When I was a gung-ho journalist in my 20s, getting a master's degree in journalism from Columbia University, I had no idea I would become a dating coach someday. In fact, I had no idea dating coaches even existed.
But in my late 20s, I remember being frustrated because I wasn't able to find that special connection with a man. I was to blame, in part, because I had my own commitment fears, and I seemed to attract similar men.
But luckily, I learned about courtship around this time, and my whole life changed. I write more about this, on the Positively Positive blog, explaining how dating helped me evolve into my higher self.
Around this time, I became a dating coach to help other women, teaching them about the benefits of modern date courtship.
Check the blog out, and let me know what you think!
Tinder and other online dating sites can work like a charm.
In fact, approximately 80 percent of my clients have met boyfriends and husbands on Tinder, Match, Coffee Meets Bagel, Plenty of Fish, and other apps. Others have met through friends or real life.

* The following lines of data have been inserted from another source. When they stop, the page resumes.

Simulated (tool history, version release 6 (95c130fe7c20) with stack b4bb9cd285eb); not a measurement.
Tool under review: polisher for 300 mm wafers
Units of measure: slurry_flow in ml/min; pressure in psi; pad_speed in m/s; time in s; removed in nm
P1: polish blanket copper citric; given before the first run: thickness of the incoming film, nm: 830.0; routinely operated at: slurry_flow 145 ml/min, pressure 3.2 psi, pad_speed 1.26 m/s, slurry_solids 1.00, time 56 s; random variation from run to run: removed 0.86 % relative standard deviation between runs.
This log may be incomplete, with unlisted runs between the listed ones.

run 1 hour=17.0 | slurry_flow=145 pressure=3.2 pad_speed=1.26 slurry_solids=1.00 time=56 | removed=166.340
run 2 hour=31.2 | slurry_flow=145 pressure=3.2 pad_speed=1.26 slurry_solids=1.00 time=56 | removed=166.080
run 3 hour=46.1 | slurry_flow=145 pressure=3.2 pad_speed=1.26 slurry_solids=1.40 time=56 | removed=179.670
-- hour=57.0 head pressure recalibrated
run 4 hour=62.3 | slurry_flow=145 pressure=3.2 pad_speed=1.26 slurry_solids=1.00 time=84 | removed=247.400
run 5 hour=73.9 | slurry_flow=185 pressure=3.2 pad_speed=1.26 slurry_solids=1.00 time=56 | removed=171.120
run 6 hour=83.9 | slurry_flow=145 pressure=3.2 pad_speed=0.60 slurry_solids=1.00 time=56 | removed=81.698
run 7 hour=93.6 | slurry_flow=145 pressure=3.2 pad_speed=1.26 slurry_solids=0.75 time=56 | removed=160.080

Many women are still confused and making mistakes online, though. One area where women mess up is in their bios.
If you put the wrong stuff out there to the Tinder universe, you won't get the right stuff (Mr. Right) back.
Here are 5 things NOT to do:
💋 Don't include photos of you with anyone else.
Leave out photos of you with other friends (male or female). Eliminate family members (kids or parents or grandparents). Don't post snaps with your pets. Men want to see you, and only you. So many men tell me it drives them crazy when they see photos of women posing along with several others. Besides being confusing, it kills the mystery.
💋Don't write about what you don't want.
When you write about what you don't want on Tinder, you put out negative energy. When you say: "If you're a player, go away," men start to wonder what it is about your personality that attracts players. You also sound damaged, whether or not you are. Plus, even when you say you don't want a player, a player can still ask you out.
💋Don't include old photos in your profile.
Even nice men have told me they cut dates short when a woman misrepresents herself. Make sure you look awesome in your photos, as great as you would look on a date or on a night out on the town. You can put photos through a filter, but don't alter the photos too much.
💋 Don't show men a window into your soul too soon.
These men are strangers. Don't write a book. There are only a few details you need to include, such as age and locale, and a few hobbies and interests.
You can include your profession, but it's best to be general so men can't track you down too easily. You might even want to consider using an "online dating' name. It could be a middle name or a nickname. This keeps you somewhat anonymous, which is what you want in the beginning, until you know you're with a good guy. If you include your dating history, deep wants and desires, work triumphs, and major life epiphanies, you're oversharing. Your profile will start to sound like a Lifetime movie. At this early stage, think: "Short, sweet and upbeat."
💋 Don't lie about your age.
You want a man who wants someone who is your age. When I was a matchmaker, I was doing a search for a client who was 10 years younger, using my own profile, and listed my age as 10 years younger. After we stopped working together I forgot to change the age on that profile, and I ended up meeting and dating a man who approached me online. Even though we dated for many months, something was off about that relationship. I truly feel he would have been weeded out from Day 1 if I had listed my correct age.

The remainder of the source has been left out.